Appeals hearings were held last week for 10 players suspended in a sexual assault scandal

A University of Minnesota panel has reportedly cleared four of the 10 Gopher football players implicated in the school's investigation of an alleged sexual assault last fall.

The panel agreed with investigators' recommendation that four other players be expelled, several media outlets reported, and said the other two players should be suspended for a year.

The 10 players were suspended from the football team in December and a copy of the university's investigation into the September sexual assault allegation was leaked to KSTP. It concluded the players had violated the student code of conduct and said five of them should be expelled, four suspended for a year, and the other put on probation.

Last week, in two days of closed-door hearings, the players and their lawyers appealed to the Student Sexual Misconduct Subcommittee.

The university released no statement about the outcome of the hearings.

But KARE 11 says Lee Hutton III, a lawyer who represents nine of the 10 players, released this statement Friday evening:

"Seth Green, Kobe McCrary, Antonio Shenault and Antoine Winfield Jr. are very pleased to be vindicated by the panel's rulings. The allegations against them were unwarranted and could have greatly harmed their bright futures. They look forward to putting this incident behind them and moving ahead in their academic and athletic pursuits. The remaining student-athletes are very disappointed by the panel's rulings and are exploring their options in consultation with their families."

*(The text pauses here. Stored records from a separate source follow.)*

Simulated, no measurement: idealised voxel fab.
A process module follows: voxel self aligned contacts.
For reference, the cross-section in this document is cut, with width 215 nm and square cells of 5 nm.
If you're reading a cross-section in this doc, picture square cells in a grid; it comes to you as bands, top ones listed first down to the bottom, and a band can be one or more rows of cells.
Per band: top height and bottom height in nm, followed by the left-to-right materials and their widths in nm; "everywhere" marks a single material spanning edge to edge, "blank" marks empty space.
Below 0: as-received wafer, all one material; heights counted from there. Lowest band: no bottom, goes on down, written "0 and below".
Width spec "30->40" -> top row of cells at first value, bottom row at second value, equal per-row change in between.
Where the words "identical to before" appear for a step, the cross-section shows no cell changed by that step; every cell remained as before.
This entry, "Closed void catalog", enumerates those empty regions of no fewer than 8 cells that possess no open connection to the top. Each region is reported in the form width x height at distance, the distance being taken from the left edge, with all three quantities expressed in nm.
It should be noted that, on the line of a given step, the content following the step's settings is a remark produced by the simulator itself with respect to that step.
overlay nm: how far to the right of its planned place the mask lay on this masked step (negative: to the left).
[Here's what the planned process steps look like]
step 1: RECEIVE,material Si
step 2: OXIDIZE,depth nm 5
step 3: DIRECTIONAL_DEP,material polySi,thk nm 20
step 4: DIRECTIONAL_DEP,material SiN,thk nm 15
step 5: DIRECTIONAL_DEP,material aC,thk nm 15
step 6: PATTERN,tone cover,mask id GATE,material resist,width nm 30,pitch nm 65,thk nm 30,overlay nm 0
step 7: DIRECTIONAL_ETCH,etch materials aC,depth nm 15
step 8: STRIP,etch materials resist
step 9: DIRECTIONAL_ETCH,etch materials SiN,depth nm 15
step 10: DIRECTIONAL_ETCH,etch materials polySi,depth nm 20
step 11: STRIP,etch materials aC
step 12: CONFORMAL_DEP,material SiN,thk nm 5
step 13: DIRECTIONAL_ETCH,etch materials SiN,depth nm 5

The Star Tribune says the panel reduced the punishment of Carlton Djam from an expulsion to a one-year suspension and upheld the year-long suspension of Mark Williams. The four players who face being expelled are Tamarian Johnson, Dior Johnson, KiAnte Hardin, and Ray Buford.

Those players could now take an appeal of their punishments to the U of M's provost, KSTP reports.

The scandal was a factor in the university's decision to fire football coach Tracy Claeys, who was succeeded last month by former Western Michigan coach P.J. Fleck.